A recent application (see the notice for Church Hill Common, Ringland) in Norfolk under Part 1 of the Commons Act 2006 has highlighted the new opportunity to get land registered as common land, or as a town or village green, even in the majority areas of England which are not pioneering the full implementation of Part 1.

Part 1 of the 2006 Act provides for new arrangements for keeping and maintaining the registers of common land and town and village greens in England and Wales, but in England, Part 1 has been fully brought into force only in nine pioneer commons registration (i.e. local) authority areas (see the list in Sch.1 to the Commons Registration (England) Regulations 2014), and in Wales, not at all. Elsewhere, Part 1 has been commenced for particular purposes only: primarily, to register new town or village greens under s.15, and, with effect from 15 December 2014, to deregister certain wrongly registered land — a fuller explanation can be found in my November 2014 blog.

At the time, in my blogs of November 2014 and December 2014, I mistakenly assumed that the commencement order for these provisions (the Commons Act 2006 (Commencement No. 7, Transitional and Savings Provisions) (England) Order 2014) brought s.19 into force (apart from the pioneer areas) solely for the purposes of correcting mistakes in the register made by a commons registration authority so as to deregister wrongly registered common land. Such a mistake might have been made where at the time (between 1967 and 1969) of provisional registration of land as common land, the map of the common supplied by the applicant for registration was incorrectly transposed by the authority into the register to include land not in fact shown on the application map (this occasionally happened where the application map excluded island cottages within the common, but the authority failed to pick these up). There is no doubt that such land may now be the subject of an application for amendment of the register under s.19 — and not before time, since at least 45 years will have elapsed since the mistake was made.

The commencement order does indeed bring s.19 into force for the limited purpose of para.(a) of subs.(2): “correcting a mistake made by the commons registration authority in making or amending an entry in the register” (see art.3(2)(b) of the commencement order), and then only on an application made by any person (so that the authority cannot make a proposal to amend the register on its own initiative — see the exclusion from commencement of s.19(4)(a) in art.3(2)(b)). But there is no restriction on the scope of an application for the purpose of s.19(2)(a): so an application could be made equally if the authority’s error in transposing the original application map was to omit land shown on that map. Or if the authority, in registering a provisional right to graze 100 cattle, actually registered a right for 10 cattle.
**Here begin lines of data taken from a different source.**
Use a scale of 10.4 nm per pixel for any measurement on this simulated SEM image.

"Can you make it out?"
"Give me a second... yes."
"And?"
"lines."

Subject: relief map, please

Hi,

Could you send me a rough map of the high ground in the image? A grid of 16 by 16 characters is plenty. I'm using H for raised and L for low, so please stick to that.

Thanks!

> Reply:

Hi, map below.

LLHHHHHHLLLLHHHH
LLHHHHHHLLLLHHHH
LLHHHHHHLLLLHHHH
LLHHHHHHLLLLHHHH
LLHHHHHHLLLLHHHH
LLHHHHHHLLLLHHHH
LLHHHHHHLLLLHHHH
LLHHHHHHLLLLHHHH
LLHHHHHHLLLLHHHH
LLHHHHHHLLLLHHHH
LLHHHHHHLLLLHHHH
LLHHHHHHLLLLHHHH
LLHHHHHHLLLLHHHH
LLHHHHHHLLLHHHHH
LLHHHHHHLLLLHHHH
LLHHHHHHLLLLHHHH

The result is a little surprising, because the only other substantive provisions in Part 1 which have been brought into force (again, outside the pioneer areas) are paras.6 to 9 of Sch.2 which enable the deregistration of land (see art.3(2)(d) and (3)(b) of the commencement order). Indeed, art.3(3)(a) of the commencement order, which states that s.19 is brought into force “for the purpose given in section 19(2)(a) (correcting a mistake made by the registration authority in making or amending an entry in the register)”, appears to be largely redundant, because that constraint has already been achieved by art.3(2)(b). And note that applications for the purpose of s.19(2)(a) are free: see the entry for s.19 in Sch.5 to the the 2014 Regulations.

Thus it is that the application for Church Hill Common, Ringland is to add land to the register which was excluded from the original provisional registration which has long since become final. If, indeed, the omitted land was contained within the original application map, and if the commons registration authority (Norfolk County Council) is satisfied that the exception in s.19(5) does not apply, then the outcome will be the addition of new common land to the Norfolk registers, even though Norfolk is not one of the pioneer authorities. Similar applications seem likely elsewhere.

And the s.19(5) exception? This easily overlooked gloss on s.19 says that: “A mistake in a register may not be corrected under [section 19] if the authority considers that, by reason of reliance reasonably placed on the register by any person or for any other reason, it would in all the circumstances be unfair to do so.” This exception might apply if, for example, someone had bought land having confirmed that it was not registered common land nor town or village green, had no reason to suppose that a mistake had been made in giving effect to the original provisional registration, and now would suffer significant detriment if the omitted land were registered. There may be some precedent for the measure of ‘unfair’ness in s.19(5), to be found in s.14 of the Commons Registration Act 1965, which enables rectification of a registration made under that Act if the court considers it ‘just’. Those who wish to explore the test of justness, and by analogy, the exception of unfairness, would do well to look at the judgment of the Supreme Court in Taylor v Betterment Properties (Weymouth) Ltd and Adamson and others v Paddico (267) Ltd, which explored this issue in detail, in relation to applications from two landowners to deregister two different town greens under s.14(b) of the 1965 Act.